Downsizing Newspapers: No End in Sight

Friday, March 13th, 2009

newspaper

After being published for nearly 150 years, the Seattle Post Intelligencer is ending production of its print edition next week. Other papers including the Rocky Mountain News and Tuscon Citizen have also met similar fates.

Though Seattle, Denver and Tuscon still have daily papers, the NY Times is predicting that it’s only a matter of time before some major cities in America are left without any prominent local newspaper at all.

Joel Kramer, an editor and publisher in the newspaper business says that:

It would be a terrible thing for any city for the dominant paper to go under, because that’s who does the bulk of the serious reporting. Places like [online news sites] would spring up but they wouldn’t be nearly as big. We can tweak the papers and compete with them, but we can’t replace them.

To make matters worse, many of the top papers in big cities including The Philadelphia Inquirer and The New Haven Register are owned by companies that have already filed for bankruptcy. Many other large papers have been put up for sale, but there haven’t been any buyers so far.

Newspapers have been struggling financially because their main source of income, based on ad revenues, has shrunk by 25 percent in just the last two years. Some of the slide is directly related to the popularity of classifieds sites like Craigslist and the other contributing factor has been the recession.

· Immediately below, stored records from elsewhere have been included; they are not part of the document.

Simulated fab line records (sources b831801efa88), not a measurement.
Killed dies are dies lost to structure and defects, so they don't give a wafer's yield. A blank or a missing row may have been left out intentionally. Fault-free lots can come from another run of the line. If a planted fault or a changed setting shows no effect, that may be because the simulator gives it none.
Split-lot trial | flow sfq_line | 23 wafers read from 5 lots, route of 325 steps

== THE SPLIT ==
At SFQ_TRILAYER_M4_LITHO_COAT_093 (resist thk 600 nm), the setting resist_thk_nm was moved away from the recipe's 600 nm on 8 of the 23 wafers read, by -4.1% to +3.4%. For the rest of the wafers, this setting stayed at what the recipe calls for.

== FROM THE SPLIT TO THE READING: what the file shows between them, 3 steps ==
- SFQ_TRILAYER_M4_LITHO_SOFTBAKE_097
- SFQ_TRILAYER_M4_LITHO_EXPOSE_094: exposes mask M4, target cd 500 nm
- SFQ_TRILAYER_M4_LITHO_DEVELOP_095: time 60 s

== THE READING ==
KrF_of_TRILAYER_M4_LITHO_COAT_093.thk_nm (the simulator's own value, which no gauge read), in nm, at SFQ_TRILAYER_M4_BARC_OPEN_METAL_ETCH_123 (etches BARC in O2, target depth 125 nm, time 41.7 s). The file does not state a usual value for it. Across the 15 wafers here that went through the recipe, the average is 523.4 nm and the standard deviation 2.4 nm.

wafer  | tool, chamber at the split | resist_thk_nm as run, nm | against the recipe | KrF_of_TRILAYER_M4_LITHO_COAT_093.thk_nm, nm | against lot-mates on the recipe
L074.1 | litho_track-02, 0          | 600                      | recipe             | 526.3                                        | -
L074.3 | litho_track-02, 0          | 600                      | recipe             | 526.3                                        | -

In the last 20 years, the daily print circulation of U.S. newspapers has dropped from 62 million to 49 million. In comparison, the number of online news readers keeps climbing, now with 75 million Americans.

Newspapers are cutting down on the amount of times per week that they publish new editions, as well as going completely digital in some circumstances not because they want to, but because they have no choice. “It’s not so much that everyone has a great plan. Everybody is so desperate, they’re looking at every possibility,” said John Yemma of the Christian Science Monitor.